Hey everyone. I am still very new here, and wondering what everyone thinks is the best set of pickups for extreme versatility. Such as a bridge pup for super death metal and a neck one for blues or jazz. Any suggestions?!
My recommendation is brighter and mid-low output pickups like the 59/C bridge and a Jazz neck. Keep and use your tone controls and include coil splitting.
Pairing 2 extremes can be very versatile, but it can also leave you hangning with an untouchable middle ground of tone you might be looking for, so choose carefully if you're gonna go that route. It's always easier to put more gain on a weak pickup than it is to take it away from a hot one, especially if you don't have an amp with a good amount of clean headroom.
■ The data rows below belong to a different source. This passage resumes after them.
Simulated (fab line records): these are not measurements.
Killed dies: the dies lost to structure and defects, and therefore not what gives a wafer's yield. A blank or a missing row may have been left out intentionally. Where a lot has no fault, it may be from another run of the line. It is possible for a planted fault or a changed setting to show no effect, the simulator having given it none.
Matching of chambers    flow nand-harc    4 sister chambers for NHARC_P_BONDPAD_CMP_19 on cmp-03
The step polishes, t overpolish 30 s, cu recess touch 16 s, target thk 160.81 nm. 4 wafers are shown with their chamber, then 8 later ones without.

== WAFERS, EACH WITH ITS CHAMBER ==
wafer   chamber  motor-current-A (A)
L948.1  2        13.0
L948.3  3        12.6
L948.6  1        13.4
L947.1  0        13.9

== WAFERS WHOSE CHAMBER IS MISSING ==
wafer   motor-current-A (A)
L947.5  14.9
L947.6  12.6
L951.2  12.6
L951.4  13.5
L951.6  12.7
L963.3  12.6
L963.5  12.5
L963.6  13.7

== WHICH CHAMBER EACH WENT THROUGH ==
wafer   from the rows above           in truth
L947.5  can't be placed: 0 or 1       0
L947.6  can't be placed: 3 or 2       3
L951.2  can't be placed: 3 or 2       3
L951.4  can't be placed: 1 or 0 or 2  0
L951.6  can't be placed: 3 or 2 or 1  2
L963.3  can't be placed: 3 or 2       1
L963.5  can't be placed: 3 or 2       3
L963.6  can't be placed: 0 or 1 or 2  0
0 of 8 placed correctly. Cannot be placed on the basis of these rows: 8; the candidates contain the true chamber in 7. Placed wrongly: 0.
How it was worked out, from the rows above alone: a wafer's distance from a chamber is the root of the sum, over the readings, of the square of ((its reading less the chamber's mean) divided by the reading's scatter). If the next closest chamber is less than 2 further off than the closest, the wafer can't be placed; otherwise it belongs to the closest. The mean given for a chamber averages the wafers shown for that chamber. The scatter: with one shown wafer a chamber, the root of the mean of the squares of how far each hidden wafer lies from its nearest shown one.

'Versatile' usually means a neck and bridge PU that have little in common with each other so you can cover as much ground as possible. I personally see no appeal in that. I'd rather have two PU's with some tonal similarities, along with some tonal differences for contrast. It makes it much easier for me to dial in the amp's EQ when they're not polar opposites in EQ.
You want versatility? Use two guitars (different designs and woods) with different PU's in each. That'll beat what any one guitar can do. There's a lot of good quality reasonably-priced guitars today, new and used, so there's rarely any reason for the mythical 'do-it-all guitar.'
Dimebucker in the bridge hands down, IMO. The pickup definitely nails the Metal tone BUT covers so much more! Can get Country & Chicken Pickin tones to Classic Rock as well...not just the Dimebag tone.
I like the idea of the P-Rails (granted I've never owned one) as it offers the options for a Humbucker, P90 and a Rail Single Coil...very versatile.
What you are asking for (from your example of sounds) is not extremely versatile tones, but tonally extreme with no middle ground. I would not consider that very versatile. The most versatile set I could personally recommend from lots of experience is the P-Rails in both bridge (with A8 magnet next to Rail), and neck (with both A5's). And both pups mounted in Triple Shots so you can get series, parallel, P-90, and Rail coil from each pup.
I have this exact setup in my Iceman. The Dimebucker sounds great for heavier classic rock. If has just enough power to break up a tube amp nicely, it also sounds sweet with a boost pedal. Throw it in a high gain situation and it can handle everything you throw at it. Split it can handle any territory you could want from country/Southern Rock to funk. The Jazz neck as you can imagine it is a great blues, jazz and country pickup. It also takes to dirt well and is fantastic for rock. One thing I was not expecting is the Jazz split does a pretty impressive Strat tone. The cool thing about these pickups is they play nice together. I get a great middle position, I also have them on a phase switch so I can dial in a bit of Page or Dr. May if need be.